The AI wants variety. It wants options. It wants to test multiple messages fast.
If you’re going to advertise to its users, you need to put in real work on your creatives.
Second: Interest targeting and keywords are no longer king.
Yes, they still exist. Yes, you can still select them. But they are not doing what they used to do.
Now your creative does the targeting.
The system watches who engages, who watches, who clicks, who converts — and then decides who your ad is really for.
So if your message is weak, confused, or saying one thing but targeting another audience, the system won’t “force it” anymore.
Your content must match your audience. Perfectly.
Now let’s talk about the consequences.
1. Creative fatigue is happening much faster.
Before, a good creative could run for 5–6 weeks before slowing down.
Now? Two weeks.
Sometimes less.
And it’s not necessarily that users are tired of it.
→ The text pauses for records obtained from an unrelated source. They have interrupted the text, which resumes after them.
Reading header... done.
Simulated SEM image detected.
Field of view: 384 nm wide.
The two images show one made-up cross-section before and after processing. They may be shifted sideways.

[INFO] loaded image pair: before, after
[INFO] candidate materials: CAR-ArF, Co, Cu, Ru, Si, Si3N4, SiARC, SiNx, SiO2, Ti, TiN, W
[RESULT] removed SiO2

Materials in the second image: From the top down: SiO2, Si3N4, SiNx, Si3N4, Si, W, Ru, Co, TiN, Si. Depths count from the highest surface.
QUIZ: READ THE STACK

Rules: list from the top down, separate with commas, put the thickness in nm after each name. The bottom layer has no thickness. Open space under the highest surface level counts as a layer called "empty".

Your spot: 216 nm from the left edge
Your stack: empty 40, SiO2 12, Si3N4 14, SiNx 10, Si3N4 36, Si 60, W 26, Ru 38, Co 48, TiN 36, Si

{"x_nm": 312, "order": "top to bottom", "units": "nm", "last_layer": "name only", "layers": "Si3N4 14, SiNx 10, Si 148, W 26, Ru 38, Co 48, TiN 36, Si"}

It’s the AI deciding it has squeezed enough data from it and is ready to move on.
If you’re used to running one or two creatives, that strategy is outdated.
You now need volume.
If you used to run 1 creative, you need 3–4 minimum.
If you used to run 2, you should be testing 4–6.
Give the system options. Let it choose winners.
2. Everyone is competing for similar audiences now.
Since interests and keywords are weaker, the system broadens distribution.
That means multiple advertisers are competing inside overlapping audience pools.
What does that cause?
Higher initial CPM.
Higher cost per result at the beginning.
More aggressive bidding.
Before, you could find a “cheap pocket” of audience because nobody was targeting that interest. Those days are fading.
Now, when you launch an ad, costs may start high.
That doesn’t mean it’s failing.
It means the system is testing.
If you panic too early and shut it down, you lose before the optimization phase even kicks in.
Patience is more important now than ever.
The big takeaway?
Your creative is now your targeting.
Not just your interests.
Not just your keywords.
Your hook.
Your script.
Your visuals.
Your angle.
That’s what tells the system who to show your ad to.
So if ads “worked two weeks ago” and now they don’t, it’s not magic. It’s not a curse.
It’s evolution.
The game didn’t end.
The rules changed.
And the brands that understand this shift and increase their creative output accordingly are the ones that will win.